The least untruthful answer

Official portrait of Director of National Inte...

Official portrait of Director of National Intelligence . (Photo credit: Wikipedia)

James Clapper, the US director of national intelligence, was asked in March, whilst under oath in Congress, “Does the NSA [National Security Agency] collect any type of data at all on millions or hundreds of millions of Americans?”.  He answered, “No, sir.”

The recent revelations of ex-NSA contractor Edward Snowden suggest this was a straightforward lie.  But was it?  Clapper has since said that he “responded in what I thought was the most truthful or least untruthful manner”.  The phrase has been much mocked, but was he in fact offering a form of the truth?  As senior intelligence officers aren’t supposed to lie to Congress, it’s a very important question.

This is how the congressional transcript goes:

Senator Wyden: “Last summer the NSA director was at a conference and he was asked a question about the NSA surveillance of Americans. He replied, and I quote here, ‘… the story that we have millions or hundreds of millions of dossiers on people is completely false.’
“The reason I’m asking the question is, having served on the committee now for a dozen years, I don’t really know what a dossier is in this context. So what I wanted to see is if you could give me a yes or no answer to the question: Does the NSA collect any type of data at all on millions or hundreds of millions of Americans?”

Clapper: “No, sir.”

Wyden: “It does not.”

Clapper: “Not wittingly. There are cases where they could inadvertently perhaps collect, but not wittingly.”

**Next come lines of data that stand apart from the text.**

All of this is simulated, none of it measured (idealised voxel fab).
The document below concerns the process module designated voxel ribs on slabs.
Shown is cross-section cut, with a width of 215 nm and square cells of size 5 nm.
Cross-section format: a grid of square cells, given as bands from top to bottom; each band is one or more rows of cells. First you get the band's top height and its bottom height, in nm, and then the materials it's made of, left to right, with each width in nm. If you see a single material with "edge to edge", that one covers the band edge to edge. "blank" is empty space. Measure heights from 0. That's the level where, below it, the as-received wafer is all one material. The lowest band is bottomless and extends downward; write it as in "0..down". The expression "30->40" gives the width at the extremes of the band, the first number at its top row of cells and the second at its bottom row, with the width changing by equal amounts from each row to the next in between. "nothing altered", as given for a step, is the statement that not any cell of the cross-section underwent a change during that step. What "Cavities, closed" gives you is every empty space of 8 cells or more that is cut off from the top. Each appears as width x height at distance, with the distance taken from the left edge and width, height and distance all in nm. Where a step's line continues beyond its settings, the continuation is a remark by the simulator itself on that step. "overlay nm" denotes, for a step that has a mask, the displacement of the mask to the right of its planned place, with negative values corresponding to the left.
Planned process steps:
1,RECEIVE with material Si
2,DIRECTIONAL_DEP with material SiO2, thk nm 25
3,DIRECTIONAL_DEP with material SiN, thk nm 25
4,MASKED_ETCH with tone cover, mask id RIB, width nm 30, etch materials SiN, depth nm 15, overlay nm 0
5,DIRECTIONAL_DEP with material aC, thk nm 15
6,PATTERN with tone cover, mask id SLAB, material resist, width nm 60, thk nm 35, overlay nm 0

Clapper’s defence is that he was referring to the putative “dossiers” that Senator Wyden mentioned in the first part of the question.  It is true (we are told) that the NSA does not hold detailed dossiers on millions of Americans.  It does (we now know) record at least the communications metadata (numbers called, call duration etc) for millions of Americans, but it doesn’t listen in on their calls or read their emails.  Clapper offered a metaphor of a vast library of data on Americans, for which the NSA only kept a record of book numbers, not their contents: “What I was thinking of is looking at the Dewey Decimal numbers of those books in the metaphorical library.  To me, collection of a U.S. person’s data would mean taking the books off the shelf, opening it up and reading it.”

So the issue becomes one of definitions.  What do we mean by “collect”, “dossiers” and “data”?  Whether or not you think the DNI was lying to Congress depends on how flexible you believe the meanings of these words can be.

What’s interesting about this case is that the truthfulness of the response (“No, sir”) is determined by how the question that came before might reasonably be interpreted.  As long as people disagree about the question, Director Clapper can maintain he was offering a form of truth in his brief answer.